The stand-off between the Indian and Chinese armies at Doklam shows no signs of a resolution. For New Delhi, the most preferred option is a mutual withdrawal by the two armies from the contested area. The next best option is continuation of the status quo, a prolonged stand-off at the site where Chinese road construction has been stalled. The Chinese thus cannot build the road to the militarily important Jampheri ridge, and diplomats of the two countries can use the prolonged period of détente — of a few months if not more — to find an amicable solution.
The attractiveness of a prolonged standoff lies in a precedent from May 1986, when an annual Indian army patrol discovered that the Chinese army had occupied an Indian patrol point in Sumdorong Chu valley in Arunachal Pradesh. It was close to the location of the initial confrontation which had started the 1962 conflict. India formally protested to the Chinese in July, who replied with a straight face that they were, just like India, improving border management.
India moved in troops, occupied the dominating Longrola and Hathungla heights, setting up military posts in eyeball-to-eyeball confrontation with the Chinese soldiers. India’s offer not to re-occupy the post next summer, if both sides withdrew troops, was rejected by China. The rhetoric from Beijing went up, when in October, Chinese leader Deng Xiaoping warned India, via the US Defence Secretary, that China would have to “teach India a lesson”.
In May 1987, foreign minister N.D. Tiwari went to Beijing en route to North Korea and conveyed that New Delhi had no intention of aggravating the situation. A formal flag meeting took place at Bum La on August 5, 1987 and the military de-escalation started. Diplomatically, it took another seven years to restore status quo at Sumdorong Chu. The stand-off led to Prime Minister Rajiv Gandhi’s historical visit to Beijing in December 1988, where the two countries agreed to negotiate a boundary settlement and maintain tranquillity pending that settlement. By taking a strong military position at Sumdorong Chu, India’s aims were met and the path for future agreements between the two countries was also laid.
There are obvious lessons to be learnt from the Sumdorong Chu stand-off but it would be misleading to draw exact parallels as the facts are materially different. For one, China’s global standing and its own self-image. In 1987, China was still following Deng’s strategy of “hide our capacities and bide our time” in a global order dominated by the US and Soviet Union. It wanted to stabilise the region to deal with the world. The China of 2017 has become increasingly assertive in the military arena under Xi Jinping, which is reflected in its aggressive and expansionist stance in South China Sea.
Beijing’s external aggression is also an outcome of its increasingly nationalistic domestic politics under Xi, who is heading into an important party congress in November. The anti-India rhetoric from other party-controlled media outlets has been incendiary and intemperate. Reports suggest that 1962 war veterans have been paraded on state television, and the party’s propaganda machinery is upping the ante on Weibo and other social media platforms. This is a substantive shift from the 1987 stand-off where the nationalistic fervor in local Chinese media, including invocations of 1962, were negligible if not absent.

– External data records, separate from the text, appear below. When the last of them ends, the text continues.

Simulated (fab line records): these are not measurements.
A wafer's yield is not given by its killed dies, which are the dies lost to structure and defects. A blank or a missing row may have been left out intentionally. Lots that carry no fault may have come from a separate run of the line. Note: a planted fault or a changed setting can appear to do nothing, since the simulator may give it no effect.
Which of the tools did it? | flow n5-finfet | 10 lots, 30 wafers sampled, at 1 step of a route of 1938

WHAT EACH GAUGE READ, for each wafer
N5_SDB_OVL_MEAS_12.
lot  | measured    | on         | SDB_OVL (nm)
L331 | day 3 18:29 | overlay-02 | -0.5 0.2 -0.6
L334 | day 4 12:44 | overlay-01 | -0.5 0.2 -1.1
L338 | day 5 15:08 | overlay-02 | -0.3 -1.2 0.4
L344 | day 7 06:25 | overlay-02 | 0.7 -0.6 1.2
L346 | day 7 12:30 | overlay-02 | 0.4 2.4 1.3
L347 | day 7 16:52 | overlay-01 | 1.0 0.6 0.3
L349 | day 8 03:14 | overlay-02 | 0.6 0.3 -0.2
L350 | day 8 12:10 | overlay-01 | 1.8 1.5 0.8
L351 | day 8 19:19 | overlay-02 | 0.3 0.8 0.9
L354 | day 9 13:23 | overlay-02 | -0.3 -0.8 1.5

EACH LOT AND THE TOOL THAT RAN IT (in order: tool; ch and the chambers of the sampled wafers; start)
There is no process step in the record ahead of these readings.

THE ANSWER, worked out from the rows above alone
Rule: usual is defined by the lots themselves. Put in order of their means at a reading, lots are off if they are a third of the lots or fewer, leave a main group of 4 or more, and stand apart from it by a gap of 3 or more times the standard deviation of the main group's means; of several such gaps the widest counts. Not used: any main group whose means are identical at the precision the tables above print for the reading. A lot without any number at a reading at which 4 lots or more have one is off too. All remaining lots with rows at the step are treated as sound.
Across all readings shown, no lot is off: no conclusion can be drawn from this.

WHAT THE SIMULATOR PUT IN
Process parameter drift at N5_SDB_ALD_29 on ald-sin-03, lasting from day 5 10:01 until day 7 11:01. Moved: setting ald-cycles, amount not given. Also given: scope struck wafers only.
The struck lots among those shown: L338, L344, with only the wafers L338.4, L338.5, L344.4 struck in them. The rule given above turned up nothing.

More than the global and domestic situation, the biggest difference between the two stand-offs is their respective locations. Forty years ago, the two armies were confronting each other on territory claimed by both India and China. Now the face-off between India and China is in a plateau contested between Bhutan and China. While Chinese road construction affects the Indian claim over the tri-junction, Beijing contends that Indian soldiers are in Chinese territory — or, at best, in territory claimed by Bhutan. Because Indians are in a third country’s territory, Beijing says that there is nothing to negotiate unless the Indian soldiers withdraw unilaterally first.
New Delhi may bet on a prolonged stand-off but the Chinese have given no inclination of being interested in continuing the status quo. But we must not forget that the bigger power is a loser in case a situation ends in a stalemate. Even China recognises that it can no longer humiliate India militarily the way it did in 1962 and it will suffer heavy losses for any misadventure, but a prolonged stand-off can lead to inadvertent escalation. Clausewitz posited this as friction or the fog of war, where accidents are unpredictable. The consequences of these accidents can often lead to a crossing of a recognised military limit, which would be catastrophic in the case of two nuclear-armed neighbours.
So far India has been mature in its approach to the stand-off, providing no provocation to the Chinese by any military movement or through its official statements. But New Delhi’s position is critically dependent on Bhutan, a close friend and ally. Although Bhutan is unlikely to flip on its support to India anytime soon, a prolonged stand-off will lead to the strengthening of voices in the Himalayan kingdom who want a more balanced Bhutanese foreign policy. In 2007, Bhutan had offered a swap deal to China where it agreed to give Doklam in exchange for the disputed areas in its north, which India vetoed. In 2013, the democratically elected Bhutanese government had started showing signs of independence from Indian guidance and New Delhi had let its displeasure be known in the 2013 Bhutanese elections.
The signs from Thimphu have been there, and a prolonged stand-off could be the catalyst for altered India-Bhutan ties. The choice for New Delhi is not between capitulation and war. Diplomatic engagement has provided creative answers to more complex problems but there is little luxury of time now. A military conflict would be catastrophic but even a prolonged stand-off has its own perils. The tensions between India and China thus need an early diplomatic resolution.